Any recruiting at the school marks a significant change from past relations with the armed forces.

In 1991, military recruiting at the school ceased after school district hearings with the Cambridge Peace Commission and the Cambridge Human Rights Commission, a city department charged with enforcing nondiscrimination ordinances.

“It wasn’t even a political decision,” Hoffman said. “It was recognizing a legal recommendation.”A city ordinance bans employment discrimination on several grounds, including sexual orientation, and the Human Rights Commission objected to the military’s policy of discharging openly gay and lesbian service members.

The rationale was similar to that given by the opponents of military recruiting at HLS, who focus on the military’s “don’t ask, don’t tell” policy, which they say unfairly discriminates against openly gay and lesbian service members and violates Harvard’s non-discrimination policies.

The law school has only allowed the military on campus since 2002, when the government threatened to withdraw all funding to the University if HLS continued to enforce its non-discrimination policy against the military.

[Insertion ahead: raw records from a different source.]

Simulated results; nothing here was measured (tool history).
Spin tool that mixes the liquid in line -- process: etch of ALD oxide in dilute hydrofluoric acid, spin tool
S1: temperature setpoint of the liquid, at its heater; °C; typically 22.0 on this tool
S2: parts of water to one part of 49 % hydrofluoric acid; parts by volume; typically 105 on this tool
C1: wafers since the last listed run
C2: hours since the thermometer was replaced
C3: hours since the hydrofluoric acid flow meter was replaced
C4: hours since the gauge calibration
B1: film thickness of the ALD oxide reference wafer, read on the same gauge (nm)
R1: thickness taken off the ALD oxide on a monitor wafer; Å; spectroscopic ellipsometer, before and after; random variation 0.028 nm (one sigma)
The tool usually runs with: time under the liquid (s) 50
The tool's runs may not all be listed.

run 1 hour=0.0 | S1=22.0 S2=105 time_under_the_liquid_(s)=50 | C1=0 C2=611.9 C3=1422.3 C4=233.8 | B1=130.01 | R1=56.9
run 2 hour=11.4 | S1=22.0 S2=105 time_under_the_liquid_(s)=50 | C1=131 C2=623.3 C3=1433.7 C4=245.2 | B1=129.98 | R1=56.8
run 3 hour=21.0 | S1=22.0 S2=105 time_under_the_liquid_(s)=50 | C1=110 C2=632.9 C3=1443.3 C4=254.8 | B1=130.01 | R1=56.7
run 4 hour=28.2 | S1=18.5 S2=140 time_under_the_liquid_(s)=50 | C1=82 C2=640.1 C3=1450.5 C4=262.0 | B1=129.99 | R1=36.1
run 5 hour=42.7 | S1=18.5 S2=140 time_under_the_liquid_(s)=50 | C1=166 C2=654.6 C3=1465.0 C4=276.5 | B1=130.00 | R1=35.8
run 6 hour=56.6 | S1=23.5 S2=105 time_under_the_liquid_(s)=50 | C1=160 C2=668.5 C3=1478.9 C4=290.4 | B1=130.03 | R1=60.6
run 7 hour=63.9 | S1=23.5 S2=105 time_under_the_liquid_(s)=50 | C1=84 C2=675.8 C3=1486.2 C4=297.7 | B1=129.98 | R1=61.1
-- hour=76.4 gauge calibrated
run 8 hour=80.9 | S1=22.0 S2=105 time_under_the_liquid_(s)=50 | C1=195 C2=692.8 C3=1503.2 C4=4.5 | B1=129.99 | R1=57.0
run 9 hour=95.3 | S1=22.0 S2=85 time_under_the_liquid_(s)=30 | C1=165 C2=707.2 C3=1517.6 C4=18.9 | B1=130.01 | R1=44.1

Similarly, while Rindge and Latin did begin allowing limited, one-on-one student meetings with recruiters in 1996, regular recruiting only resumed at the high school with the mandate of the No Child Left Behind Act. Cambridge Public School officials say the recruiting provisions in the federal No Child Left Behind Act override the schools’ non-discrimination policy.

Recruiting at Rindge and Latin now consists mostly of table displays in hallways or the cafeteria, according to Chuck Shaw, an education specialist with the Army’s New England Recruiting Battalion.